More than fifty years ago now a young man was hired away from a research company to head up an important research project at another company. Within 18 months the young man, now project director, made a crucial decision and it so dramatically affected the project that within a short period of time it crashed and burned. It also cost the company millions of dollars (some say up to 20 million). Soon thereafter the man was called into the president’s office. As he walked out of his office he told his assistant to ‘pack up my things for I am on my way to being fired.’ With great resolve he entered the president’s office. The president was standing behind a long table that was covered with papers. He looked up and said, ‘Smith, you really blew this one didn’t you!’ ‘Smith’ said that indeed he had really blown it. The president continued with, ‘Smith, do you know why I asked you to come up here this morning?’ ‘Smith’ quickly replied, ‘Because you are going to fire my . . . !’ The president looked down at the papers and then looked up. He then continued with, ‘Smith, that’s what I thought you would think. Why would I want to fire you, I just spent millions educating you.’ Pause: ‘I want to know what you have learned?’ Pause: ‘I will also tell you when I will fire you. I will fire you, Smith, if you ever make another mistake like this again and I will fire you if you stop taking risks.’ Pause: ‘Now, let’s sit down and talk about what you have learned.’ Thirty years later this young man became the president of this prestigious organization and he successfully guided them through a very difficult time.
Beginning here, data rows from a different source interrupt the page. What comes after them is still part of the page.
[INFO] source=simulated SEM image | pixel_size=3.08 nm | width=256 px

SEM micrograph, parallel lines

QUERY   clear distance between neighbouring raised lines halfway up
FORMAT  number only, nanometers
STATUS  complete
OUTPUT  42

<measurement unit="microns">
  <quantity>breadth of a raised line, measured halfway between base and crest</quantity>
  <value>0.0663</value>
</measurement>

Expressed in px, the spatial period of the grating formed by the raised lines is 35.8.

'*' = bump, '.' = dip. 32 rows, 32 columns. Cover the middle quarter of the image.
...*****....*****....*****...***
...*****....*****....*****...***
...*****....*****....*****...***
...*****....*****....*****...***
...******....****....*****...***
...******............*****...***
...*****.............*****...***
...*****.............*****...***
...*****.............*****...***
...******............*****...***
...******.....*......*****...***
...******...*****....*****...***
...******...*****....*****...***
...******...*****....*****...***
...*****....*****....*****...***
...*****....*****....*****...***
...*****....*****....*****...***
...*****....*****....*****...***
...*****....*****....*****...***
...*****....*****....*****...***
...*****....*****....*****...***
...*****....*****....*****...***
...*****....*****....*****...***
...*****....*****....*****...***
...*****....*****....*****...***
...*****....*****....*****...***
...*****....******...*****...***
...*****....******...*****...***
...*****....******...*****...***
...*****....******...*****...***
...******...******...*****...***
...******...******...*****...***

Too often I am a repeat offender; perhaps, you gentle reader, have also been a repeat offender. There are many others who are also repeat offenders. I also find it easier to observe others do so and I also find it easy to judge them. Why do I choose to do so? Because I am a fallible human being? Because I have developed certain habits? Because I convince myself that ‘this time’ it will be different? Because I am fearful of succeeding? Because I am just full of fear? Because I am self-destructive? Because I am pride-full or because I am full of that Greek pride of hubris? For me, all of these come into play.
I learned to play golf more than 57 years ago. I quickly learned that practice does not make perfect; practice simply makes permanent. Over the years I have known many golfers who know they have integrated a ‘bad habit’ into their swing and yet they don’t take the time to ‘correct’ it AND each time they play they complain about the shot they hit; the one that was a direct result of their integrated bad habit. Aristotle suggested that we become our habits. Now, golf is perhaps the most difficult of sports. It is played counter-intuitively — for example, the harder one tries or the harder one swings the worse it gets. It requires at minimum good eye-hand coordination. It requires patience. It requires forgetting about the last bad shot. It is 90% mental and 10% physical; although one must develop specific physical skills in order to play well. It requires ’emptying the mind’ and yet it also requires a ‘pre-shot’ routine. Although the ball is just sitting there — inviting you and mocking you at the same time — the player must continue to have movement of some sort (this pre-shot routine helps) for standing still causes the muscles to tighten and this always contributes to a bad shot. One holds the club lightly and softly in the hands for bad things happen when one tightens one’s grip on the club. The swing itself is also counter-intuitive; the body, it seems, is not meant to contort in the way a good swing requires it to contort. To state it bluntly: Golf is not only difficult it is the home of repeat offenders.
I-You-We know that we are to learn from ‘failure’ — we don’ go through life walking the talk; we go through life stumbling the mumble. I-You-We know that ‘success’ involves facing life’s dilemmas and then learning from them. I-You-We know that life is lived incrementally, gradually — moment to moment, choice to choice, now to now. I-You-We know that in order not to be a repeat offender we must reflect upon our experience, then learn from it, then discern what we might do in order to obtain a different result/response/outcome and then we need to choose to act differently. But like the millions of golfers in the world we strive to get a different result by engaging the same choices and habits AND it drives us and others crazy (didn’t Einstein tell us this?).